A few weeks ago I attended a mandatory parent/student program at my older son’s high school—from seven to nine p.m., thanks very little—the purpose of which was, to use the lingo of a generation ago, to “rap” about drinking, drugs, trust, peer pressure and the temptation of danger that apparently lurks from every corner of north Baltimore. The format divided the assembled into 10 discreet groups of grown-ups and kids (your own child was purposely not in the same classroom) and questions devised by the host organization—made up of reformed addicts of various stripes who now lecture at schools across the country—were asked and debated in a rather awkward manner.

I’ve no intention of criticizing the well-intentioned motives of the high school administrators, but it was a pretty strange two hours, at least from my perspective. Obviously, no parent wants to discover their child is up to mischief, and just as obviously the hypocrisy level was off the charts since everyone has a past, after all. For example, I wasn’t going to volunteer that one morning, as a 16-year-old, I woke up in a pool of puke from the previous evening’s festivities and, feeling much the worse for wear, had the onerous task of cleaning up my room in a flash since prospective buyers of our house were stopping by at 8:30. I suspect that other parents were also in no mood to come clean about decades-old events.

In any case, one question that really threw me was “How do you manage stress?” I understand that in some extreme cases teenagers deal with depression, impossible goals set by their parents and dysfunctional families, but in general, if I might be intentionally provocative, what exactly is stressful about high school? One of the most common topics in popular culture, whether it’s depicted in novels, memoirs, films and television shows, or just bruited about in conversation with friends, is how much high school sucked. I’ve never bought this. Sure, a loose case can be made that Life Imitates High School, in that the student government go-getters in senior year often wind up in positions of power, like a city council or even Congress, and that the cliques of the popular kids evolve into a similar dynamic later in life, but so what?
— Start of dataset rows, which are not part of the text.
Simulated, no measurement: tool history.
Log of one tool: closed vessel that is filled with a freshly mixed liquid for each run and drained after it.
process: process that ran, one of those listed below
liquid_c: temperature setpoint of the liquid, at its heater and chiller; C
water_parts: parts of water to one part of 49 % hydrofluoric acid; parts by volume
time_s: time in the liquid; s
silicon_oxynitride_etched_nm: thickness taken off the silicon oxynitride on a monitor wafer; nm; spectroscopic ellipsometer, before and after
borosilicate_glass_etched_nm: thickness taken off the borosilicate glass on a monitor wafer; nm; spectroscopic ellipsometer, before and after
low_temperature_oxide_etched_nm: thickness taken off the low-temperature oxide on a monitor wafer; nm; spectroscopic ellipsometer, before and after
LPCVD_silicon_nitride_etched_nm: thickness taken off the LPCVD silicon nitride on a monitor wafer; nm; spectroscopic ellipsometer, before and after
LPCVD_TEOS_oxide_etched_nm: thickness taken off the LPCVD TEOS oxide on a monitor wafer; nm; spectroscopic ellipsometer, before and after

At 53, my memory is still quite acute, and frankly, high school was a lot of fun. I had a small circle of hippie friends and after school we’d listen to records, play touch football, flirt, pull pranks on annoying teachers, rag on the jocks and engage in other activities that are best left to the imagination. The only pressure I felt was to achieve a high grade-point average so that a good college would offer me not only admission but also a scholarship. Aside from science, the rudiments of which still escape me, I dutifully completed a typical routine of three or four hours of homework each night, crammed for final exams and still had a lot of time to fool around with friends.

And I was hardly a Big Man on Campus; wasn’t a talented athlete chased by chicks; had a lousy case of acne; and certainly didn’t have my own car the snappy duds of the time that rock stars showed off on album covers. (Really, even 43 years later, has there ever been a more accurate personification of cool than the picture of Bob Dylan on Highway 61 Revisited?)

In addition, I think it’s doubtful, as my kids and their friends insist, “things have changed drastically since you were our age.” On the surface, yes: I used a typewriter and went to the town library for research, and there were no cell phones, texting, Facebook, Wikipedia or video games as means for procrastination. No AIDS to worry about, just the clap. And although this generation rightfully marks 9/11 as a traumatic event (as do most Americans), when I was a kid the Vietnam War was still raging and the draft hadn’t yet been repealed. I do believe it would rankle me, if I were a teenager, at all the nonsense promulgated by Baby Boomer academics, journalists and think-tankers that today’s kids have been “dumbed down” and somehow don’t possess the same level of intelligence as in previous generations, as if a certain i.q. level is peculiar to any generation.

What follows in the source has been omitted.